The authorities are still investigating the circumstances that drove two Sacramento officers to shoot Stephon Clark, 22, in his own backyard while screaming that the unarmed man had a gun. But the outcry over the case has prompted one California lawmaker to introduce a bill that would change the rules about when police can shoot to kill. Another reform bill would chip at the massive wall concealing information about police misconduct from the public.
The first bill, introduced by Shirley Weber (D–San Diego), is the Police Accountability and Protection Act. It would increase the legal threshold for when officers are allowed to engage in deadly force.
California cops currently can use deadly force if they have "reasonable fear" that they are in danger. This has created a police culture where officers are encouraged to say and even believe they are under a potential dangerous threat with every single encounter ("The suspect was reaching for his belt"). One psychologist even teaches police to be afraid of every encounter with citizens; when they shoot people, he serves as an expert witness to convince juries that the officer was justified because he or she was afraid.
Under Weber's bill, police would not be permitted to use deadly force unless "it is necessary to prevent imminent and serious bodily injury or death," with no reasonable alternative courses of action. The bill also makes it clear that a homicide is not justified if a police officer's "gross negligence" contributed to a situation where lethal force became necessary.

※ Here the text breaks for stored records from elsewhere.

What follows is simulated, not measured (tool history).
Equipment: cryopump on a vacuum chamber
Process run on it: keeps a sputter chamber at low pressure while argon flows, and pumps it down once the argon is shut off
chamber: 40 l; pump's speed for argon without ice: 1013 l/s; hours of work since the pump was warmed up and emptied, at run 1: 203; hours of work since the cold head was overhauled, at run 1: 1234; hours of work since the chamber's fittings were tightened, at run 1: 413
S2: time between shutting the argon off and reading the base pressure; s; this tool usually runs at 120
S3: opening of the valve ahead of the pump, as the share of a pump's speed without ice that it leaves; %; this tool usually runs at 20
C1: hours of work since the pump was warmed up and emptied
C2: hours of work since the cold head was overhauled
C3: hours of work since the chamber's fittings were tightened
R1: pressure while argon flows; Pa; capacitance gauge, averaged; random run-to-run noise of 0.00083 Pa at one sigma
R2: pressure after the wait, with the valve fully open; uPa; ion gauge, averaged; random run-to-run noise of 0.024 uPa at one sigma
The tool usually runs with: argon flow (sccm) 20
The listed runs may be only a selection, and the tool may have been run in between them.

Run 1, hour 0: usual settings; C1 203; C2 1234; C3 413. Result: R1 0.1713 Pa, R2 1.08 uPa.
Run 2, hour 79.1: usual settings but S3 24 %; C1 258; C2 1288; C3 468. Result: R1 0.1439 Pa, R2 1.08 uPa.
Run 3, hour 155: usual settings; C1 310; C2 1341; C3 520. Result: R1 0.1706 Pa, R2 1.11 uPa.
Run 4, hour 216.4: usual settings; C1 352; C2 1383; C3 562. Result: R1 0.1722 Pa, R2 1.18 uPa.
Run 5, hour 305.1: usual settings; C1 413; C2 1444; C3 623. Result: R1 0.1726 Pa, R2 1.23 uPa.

The Peace Officers Research Association of California (PORAC), the state's powerful police lobby, denounced the legislation before its members had even seen it. The group sent out a press release complaining that it was not consulted in the bill's drafting:
Since we have not actually seen the complete language and can only go by what the authors explained is the content of their bill, we are concerned that this reactionary legislation will handcuff peace officers and their abilities to keep communities safe. Uses of force incidents occur quickly, and while we have always supported greater training and body cameras, this legislation takes a dangerous new step. The legislation will require officers in every rapidly advancing, extraordinarily dangerous situation to employ a checklist that ultimately places everyone at risk.
PORAC says it wants to work with lawmakers on Weber's bill, but it is already signaling that it won't accept an increase in the threshold to allow for the use of deadly force.
Weber's proposal seems to be getting more attention, but a transparency bill introduced by Sen. Nancy Skinner (D-Berkeley) could have more impact if it passes. Under her bill, the public would gain access to police records involving officers who use their gun or use force that results in death or serious injury; to officers' records involving on-the-job sexual assault, including offering sex "in exchange for lenience"; and to records involving police dishonesty in reporting, investigating, or prosecuting a crime.
These are much-needed reforms. California is infamous for laws that conceal information about police misconduct—not just from the public but from other government agencies. Citizens thus don't know if misconduct is being appropriately punished, and officers booted from law enforcement agencies can quietly find police work elsewhere.
Whether either bill will get anywhere after the outrage over Clark's shooting fades is another question.